We finally get to a key email sent by Collin:

I haven't lost interest but my ability to care has been fairly limited mostly due to longterm mental health issues but also due to some other things. Recently I've worked off-list a bit with Jia Tan on XZ Utils and perhaps he will have a bigger role in the future, we'll see. It's also good to keep in mind that this is an unpaid hobby project.

The plot twist here is that we have reasons to believe that developers Jigar Kumar and Dennis Ens do not actually exist, but rather, they are new aliases for the same group behind Jia Tan. Their emails are never to be seen again in the internet, not even in data breaches, they all have similar style and - of course - none of them has reached out for comment to anyone after all of this happened.

Most likely, what we're seeing here is an example of social engineering attack. Collin is already overwhelmed, and the groups want to gain access to the project more quickly, so they started pressuring Lasse as much as possible, even bringing him to admit he has longterm mental health issues.

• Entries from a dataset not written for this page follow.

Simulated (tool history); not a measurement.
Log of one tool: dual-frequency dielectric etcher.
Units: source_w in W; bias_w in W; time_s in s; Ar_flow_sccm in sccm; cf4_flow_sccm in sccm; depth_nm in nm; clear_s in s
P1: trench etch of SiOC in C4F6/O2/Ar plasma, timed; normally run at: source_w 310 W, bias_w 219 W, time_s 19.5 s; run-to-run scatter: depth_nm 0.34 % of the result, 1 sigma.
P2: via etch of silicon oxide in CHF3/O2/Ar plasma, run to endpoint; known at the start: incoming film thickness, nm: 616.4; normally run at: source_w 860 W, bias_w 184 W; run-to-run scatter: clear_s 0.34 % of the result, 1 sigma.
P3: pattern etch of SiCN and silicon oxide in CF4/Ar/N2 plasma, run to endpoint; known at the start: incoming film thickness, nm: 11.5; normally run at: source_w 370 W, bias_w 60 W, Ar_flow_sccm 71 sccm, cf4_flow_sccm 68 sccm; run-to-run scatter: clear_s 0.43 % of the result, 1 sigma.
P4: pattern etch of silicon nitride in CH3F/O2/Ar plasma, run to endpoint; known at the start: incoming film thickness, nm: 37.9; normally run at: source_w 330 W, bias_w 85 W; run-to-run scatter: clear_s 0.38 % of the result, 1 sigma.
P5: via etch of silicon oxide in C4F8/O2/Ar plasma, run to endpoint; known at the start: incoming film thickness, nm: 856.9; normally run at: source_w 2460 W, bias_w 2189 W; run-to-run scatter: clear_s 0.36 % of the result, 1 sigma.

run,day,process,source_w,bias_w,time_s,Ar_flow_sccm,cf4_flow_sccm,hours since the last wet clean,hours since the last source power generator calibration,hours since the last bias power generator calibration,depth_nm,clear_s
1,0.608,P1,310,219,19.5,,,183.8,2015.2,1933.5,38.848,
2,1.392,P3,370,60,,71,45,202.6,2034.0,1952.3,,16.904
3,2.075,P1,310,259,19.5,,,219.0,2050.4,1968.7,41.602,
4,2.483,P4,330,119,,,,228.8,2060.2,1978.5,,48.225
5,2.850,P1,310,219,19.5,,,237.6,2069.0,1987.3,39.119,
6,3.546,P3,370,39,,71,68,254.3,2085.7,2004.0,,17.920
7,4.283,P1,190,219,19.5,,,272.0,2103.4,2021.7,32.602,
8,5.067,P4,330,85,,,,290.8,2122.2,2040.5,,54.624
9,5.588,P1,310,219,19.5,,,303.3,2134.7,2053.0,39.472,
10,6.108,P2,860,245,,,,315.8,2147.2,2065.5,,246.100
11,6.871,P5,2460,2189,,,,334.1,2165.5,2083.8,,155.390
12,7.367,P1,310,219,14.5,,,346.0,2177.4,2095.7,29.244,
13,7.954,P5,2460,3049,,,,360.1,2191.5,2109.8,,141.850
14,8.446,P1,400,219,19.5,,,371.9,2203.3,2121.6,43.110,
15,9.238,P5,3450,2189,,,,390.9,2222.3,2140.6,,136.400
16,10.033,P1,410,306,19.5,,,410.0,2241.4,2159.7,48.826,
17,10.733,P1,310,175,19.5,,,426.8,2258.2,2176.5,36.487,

Anyhow, this works. After further aggressive emails, we get to this statement from Collie:

As I have hinted in earlier emails, Jia Tan may have a bigger role in the project in the future. He has been helping a lot off-list and is practically a co-maintainer already. :-) [...] In any case some change in maintainership is already in progress at least for XZ Utils

And, thus, in January of 2023 Jia Tan is able to merge commits on his own, indicating that he has gained trust from Collin.

Around March, Jia Tan commits the testing infrastructure that will be the key component in the backdoor later on. Interestingly enough, this part of the code does not seem to come from Jia Tan themselves; rather, it was made by a developer called Hans Jansen.

Except, of course, Hans Jansen's emails also has very little activity except for this change, and they only appear again to push for the compromised version of xz to be included in Debian. Thus, they are also most likely a fake alias for the same developer group.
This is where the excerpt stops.